Well, there is a language, at least 1,000 years old in Japan, and older than that in China, that was formulated specifically to describe and explain these ideas. Morihei Ueshiba used that language - the spirals and six directions are just one very basic example. More will be forthcoming.
The language by itself is only valuable so long as it points to concepts we can actually agree upon. And if we are agreed upon the concepts, then the language is not worth much, I would go so far as to say it is even worthless or less than worthless. This is especially problematic because terms like spirals or six directions can be very flowery and poetic, so you can attach way too many stupid and unproductive meanings to them that sound similar. So just giving people a new set of words to misinterpret seems sketchy.
I am not actually sure we accomplish much merely by pointing out that we mistranslated his verbiage. It's a start, but then you need to prove that when he said six directions he meant the certain concept you are thinking of, rather than, say, decontracted activations and some killer shamanic weed that made everything feel sooooo cosmic and totally made his ki tingle. That's the real task you face.
There's no shortage of people in the world talking about dantiens or yin-yangs or qi or yi or li or jin(g) or taiji or... And then you watch them move on video or such, and it can border on embarassing.
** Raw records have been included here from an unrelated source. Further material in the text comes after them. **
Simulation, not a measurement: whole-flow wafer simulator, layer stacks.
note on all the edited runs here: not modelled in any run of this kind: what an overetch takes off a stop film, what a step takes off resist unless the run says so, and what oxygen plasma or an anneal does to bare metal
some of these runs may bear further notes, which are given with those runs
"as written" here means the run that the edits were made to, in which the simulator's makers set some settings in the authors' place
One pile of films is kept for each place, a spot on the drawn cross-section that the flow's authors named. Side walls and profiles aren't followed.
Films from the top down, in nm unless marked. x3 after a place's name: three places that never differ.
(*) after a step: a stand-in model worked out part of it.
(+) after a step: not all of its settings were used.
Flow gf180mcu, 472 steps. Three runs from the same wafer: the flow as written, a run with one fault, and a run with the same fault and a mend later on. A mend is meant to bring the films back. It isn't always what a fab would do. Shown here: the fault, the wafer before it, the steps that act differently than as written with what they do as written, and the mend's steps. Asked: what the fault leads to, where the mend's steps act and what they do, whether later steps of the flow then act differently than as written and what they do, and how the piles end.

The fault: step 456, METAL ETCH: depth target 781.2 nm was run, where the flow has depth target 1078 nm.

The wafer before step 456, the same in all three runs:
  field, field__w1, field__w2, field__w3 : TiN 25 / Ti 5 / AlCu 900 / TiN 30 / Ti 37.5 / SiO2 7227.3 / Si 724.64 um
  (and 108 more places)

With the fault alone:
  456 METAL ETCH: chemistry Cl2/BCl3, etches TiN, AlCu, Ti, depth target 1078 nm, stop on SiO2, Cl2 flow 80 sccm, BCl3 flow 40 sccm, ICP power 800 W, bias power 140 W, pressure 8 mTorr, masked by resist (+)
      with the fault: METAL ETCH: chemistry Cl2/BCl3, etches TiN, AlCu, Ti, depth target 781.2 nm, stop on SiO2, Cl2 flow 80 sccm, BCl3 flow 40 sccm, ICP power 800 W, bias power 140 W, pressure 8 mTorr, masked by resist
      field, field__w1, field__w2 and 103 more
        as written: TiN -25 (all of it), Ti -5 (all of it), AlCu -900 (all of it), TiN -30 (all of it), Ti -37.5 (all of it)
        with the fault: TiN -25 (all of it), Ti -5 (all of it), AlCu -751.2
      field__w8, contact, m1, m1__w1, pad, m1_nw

Or to put it one other way: what matters here is the specific training models and the results they produce, not what we call them, since it's all just made-up English labels for stuff anyway. May as well just call it fibewudgetmiklenok, so long as it labels a concrete
physical experience that has already been adequately taught. So what are we trying to show? That M. Ueshiba used some set of words, or that he used a specific training model that we can actually dissect and use, especially when we seem so hesitant to really define that meaningful concrete training model?